[MAP543 Database Management] Final project
Authors
The Dijkstra algorithm is an algorithm that enables to find the shortest/lowest-cost path between two nodes in a graph. In its more common variant, it allows to compute a shortest path tree, i.e. the shortest paths to a source node for each node of the graph. Distance can be considered as the number of hops between nodes or as the sum of the weights/costs of the edges between nodes. It is a restricted application of the best-first search algorithm.
The idea of the algorithm is to iteratively compute each graph node’s distance to the source node, and stop when all nodes have been visited. At each iteration, starting from the source node, each children distance to the selected node is updated with (parent distance + parent-child distance). The node selection is done according to the lowest distance to the previously selected node.

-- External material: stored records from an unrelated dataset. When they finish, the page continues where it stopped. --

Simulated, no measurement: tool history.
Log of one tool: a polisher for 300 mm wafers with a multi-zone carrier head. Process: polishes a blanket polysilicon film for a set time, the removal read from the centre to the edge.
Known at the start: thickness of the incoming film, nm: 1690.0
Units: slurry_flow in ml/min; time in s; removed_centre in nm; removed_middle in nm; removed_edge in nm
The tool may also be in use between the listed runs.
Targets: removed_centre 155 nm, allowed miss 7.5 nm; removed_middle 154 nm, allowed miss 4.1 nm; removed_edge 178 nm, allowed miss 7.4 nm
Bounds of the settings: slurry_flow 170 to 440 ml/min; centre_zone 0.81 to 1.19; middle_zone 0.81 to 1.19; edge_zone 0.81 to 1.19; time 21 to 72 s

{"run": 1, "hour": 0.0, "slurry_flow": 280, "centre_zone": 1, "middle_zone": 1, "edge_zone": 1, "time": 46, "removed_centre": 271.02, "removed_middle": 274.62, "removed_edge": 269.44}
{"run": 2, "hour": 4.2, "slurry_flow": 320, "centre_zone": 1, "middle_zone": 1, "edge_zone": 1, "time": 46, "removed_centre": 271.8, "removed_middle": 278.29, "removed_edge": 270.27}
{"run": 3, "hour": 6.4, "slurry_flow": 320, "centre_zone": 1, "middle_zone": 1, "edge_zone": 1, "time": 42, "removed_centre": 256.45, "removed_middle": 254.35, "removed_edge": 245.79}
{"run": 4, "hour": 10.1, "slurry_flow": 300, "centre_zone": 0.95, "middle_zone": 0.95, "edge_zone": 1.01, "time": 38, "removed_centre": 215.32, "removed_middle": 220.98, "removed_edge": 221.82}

- twitter-formatted.txt : formatted Twitter graph data from the SNAP Project
Generated graph data where nodes may not have outgoing vertices
- shallow-weighted-graph-1000.txt
- shallow-weighted-graph-10000.txt
- shallow-weighted-graph-100000.txt
Generated complete graph data
- weighted-graph-1000.txt
- weighted-graph-10000.txt
- weighted-graph-100000.txt
cd mapreduce
cat my-preprocessed-graph.txt | ./mapper.py | sort -k1n | ./reducer.py > step1.txt
./launch_local.sh <my-graph-file> [-v]
It performs unlimited iterations. Convergence is detected if the sum of distances between all nodes and the source node stops decreasing in iteration n+1
- Input folder : input/
- Contains input graph or the reducer output of the last iteration
- Output folder : output/
hadoop jar /usr/lib/hadoop-mapreduce/hadoop-streaming.jar \
-D mapreduce.job.output.key.comparator.class=org.apache.hadoop.mapred.lib.KeyFieldBasedComparator \
-D mapreduce.partition.keycomparator.options=-n \
-input /user/hadoop/input -output /user/hadoop/output \
-file mapreduce/mapper.py -mapper mapreduce/mapper.py \
-file mapreduce/reducer.py -reducer mapreduce/reducer.py
./launch_hadoop.sh <hdfs-input-path> <hdfs-output-path> <local-mapper-path> <local-reducer-path> [nb_iterations]